I love quotations. I have them on post-it notes throughout my home, highlighted and underlined in books and yelling back at me from the home page of my computer. I like being surrounded by reminders of the attitudes I want to have.
Have Courage & Be Kind
is one of my favorites by the lovely glass shoe wearing Cinderella and simply sums up who I want to be; someone who chooses the brave route over the easy one and sets aside the need to be right in order to show compassion. On a whim I decided I would like to hang this quote in my bathroom… should be an easy, quick and inexpensive undertaking, right?
It began with finding an artist on Etsy who was two steps ahead of me and had already designed the quotation to my liking. After getting the confirmation from him that he could change the sizing of the quotation to fit my oddly shaped IKEA frame, I purchased it and waited with joyful anticipation for my wonderful resized version to arrive. But the moment the seller had my money… crickets. Well, at least on his end, I was emailing frequently like a desperate ignored girlfriend reminding him of my existence.

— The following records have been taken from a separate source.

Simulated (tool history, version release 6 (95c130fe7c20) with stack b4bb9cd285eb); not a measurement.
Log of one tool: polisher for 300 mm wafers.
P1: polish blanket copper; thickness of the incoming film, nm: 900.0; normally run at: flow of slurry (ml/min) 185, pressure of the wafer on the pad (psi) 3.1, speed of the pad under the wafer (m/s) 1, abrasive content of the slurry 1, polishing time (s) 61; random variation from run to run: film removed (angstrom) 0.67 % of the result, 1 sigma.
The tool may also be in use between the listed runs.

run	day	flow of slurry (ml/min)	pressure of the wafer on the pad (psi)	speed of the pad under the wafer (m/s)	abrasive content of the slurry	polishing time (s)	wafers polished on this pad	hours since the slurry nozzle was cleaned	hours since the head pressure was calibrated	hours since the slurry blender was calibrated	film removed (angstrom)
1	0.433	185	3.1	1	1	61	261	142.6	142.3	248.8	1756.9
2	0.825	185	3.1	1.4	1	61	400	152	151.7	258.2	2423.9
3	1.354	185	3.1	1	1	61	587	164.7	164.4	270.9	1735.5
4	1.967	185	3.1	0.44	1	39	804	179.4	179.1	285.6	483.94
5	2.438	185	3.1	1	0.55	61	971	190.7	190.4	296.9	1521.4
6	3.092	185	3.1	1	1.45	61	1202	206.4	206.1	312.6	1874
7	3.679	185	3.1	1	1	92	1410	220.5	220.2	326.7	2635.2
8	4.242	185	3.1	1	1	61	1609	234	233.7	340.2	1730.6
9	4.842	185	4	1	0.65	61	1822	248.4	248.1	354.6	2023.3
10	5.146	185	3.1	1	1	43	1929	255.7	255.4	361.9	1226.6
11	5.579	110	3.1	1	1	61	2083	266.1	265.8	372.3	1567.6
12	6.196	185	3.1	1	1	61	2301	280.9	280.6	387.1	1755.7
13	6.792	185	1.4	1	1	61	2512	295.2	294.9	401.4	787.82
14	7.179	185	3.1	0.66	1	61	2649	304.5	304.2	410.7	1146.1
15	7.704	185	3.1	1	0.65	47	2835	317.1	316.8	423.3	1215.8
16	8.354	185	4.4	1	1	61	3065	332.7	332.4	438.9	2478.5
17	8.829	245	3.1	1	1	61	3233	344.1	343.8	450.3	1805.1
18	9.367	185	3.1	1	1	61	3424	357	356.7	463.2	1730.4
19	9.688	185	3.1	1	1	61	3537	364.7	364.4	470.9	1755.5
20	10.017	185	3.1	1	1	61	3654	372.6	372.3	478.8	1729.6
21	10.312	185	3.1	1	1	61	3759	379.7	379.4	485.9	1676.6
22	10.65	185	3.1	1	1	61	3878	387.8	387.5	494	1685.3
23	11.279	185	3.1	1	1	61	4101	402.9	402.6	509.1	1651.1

In the meantime, this determined redhead attempted to play with the original file to make it work. But after five different printing attempts, even Staples couldn’t force this file to be what I needed it to be. And even more frustrating, was that after these experimental printings, I noticed the file was incomplete and cutting off all the edges of the words so I couldn’t even print the original sizing right. Gadzooks!
I’m sad to say that this was just the beginning of the comedy of errors that has been this ‘simple’ project;
next, I found another artist with even nicer writing and ordered the quote from her.
when I attempted to pick up this printed version, I ended up at the wrong Staples because my computer switched my ‘home store’ when I ordered it; so I had to go across the city to hunt it down.
somehow, no clue how or when, chipped the frame… thankfully nothing so dramatic a black Sharpie couldn’t fix!
it printed in the wrong size and now also the wrong colour (in no universe is charcoal gray a substitute for black!)
this new artist happily resized and changed the colour… for another fee of course.
printed it off again… a dramatic serif was cut off.
another print… the elastics Staples used on it crushed it.
the artist had to resend me the file… she was of course baffled because ‘this never happens’.
And I will be honest, I was so embarrassed that I needed to take so many trips to Staples that I started going out of my way to sent it to random locations I was driving through. I hit most of the Hamilton locations, another in Burlington, one in St. Catharines, and then I was set to pick up, what I was hoping was the final copy in Belleville. It wasn’t until I cut it perfectly to fit the frame, positioned the command strips with painstaking precision on the back, did I turn it over to see the fold lines up the side of the print. Seriously? It acquired folds from the walk from my car up to my home? I struggled to get it out of the frame past the perfectly placed command strips and attempted to iron it flat… but alas, once a folded paper, always a folded paper.
It has taken me years to fully appreciate the phrase, ‘done is better than perfect’, and I kept asking myself after each ridiculous setback if I was at that point yet… but nope, I continue to push on. There sits in my local Staples the 11th and hopefully glorious final printing of this Shakespearean comedic experience. How did a simple $15 idea become such a hulk of a job?
As I attempt to see the lesson behind the madness, I can’t help but wonder if there’s actually a lesson to be had at all. Maybe when it’s hanging on my wall, each time I look at it I will see it as a testament to my determination, strength and as proof that I’m worth the struggle. It’s often hard to know when determination ends and stubbornness begins, and when to let go instead of pushing through, but I’m grateful for these bizarre experiences that show me how far I have come in my ability to see that line more clearly.
Shakespeare believes that “every why hath a wherefore”, that there is an explanation for everything, but in this case, I’m simply embracing the comedy of errors for what it is, yet another adventure.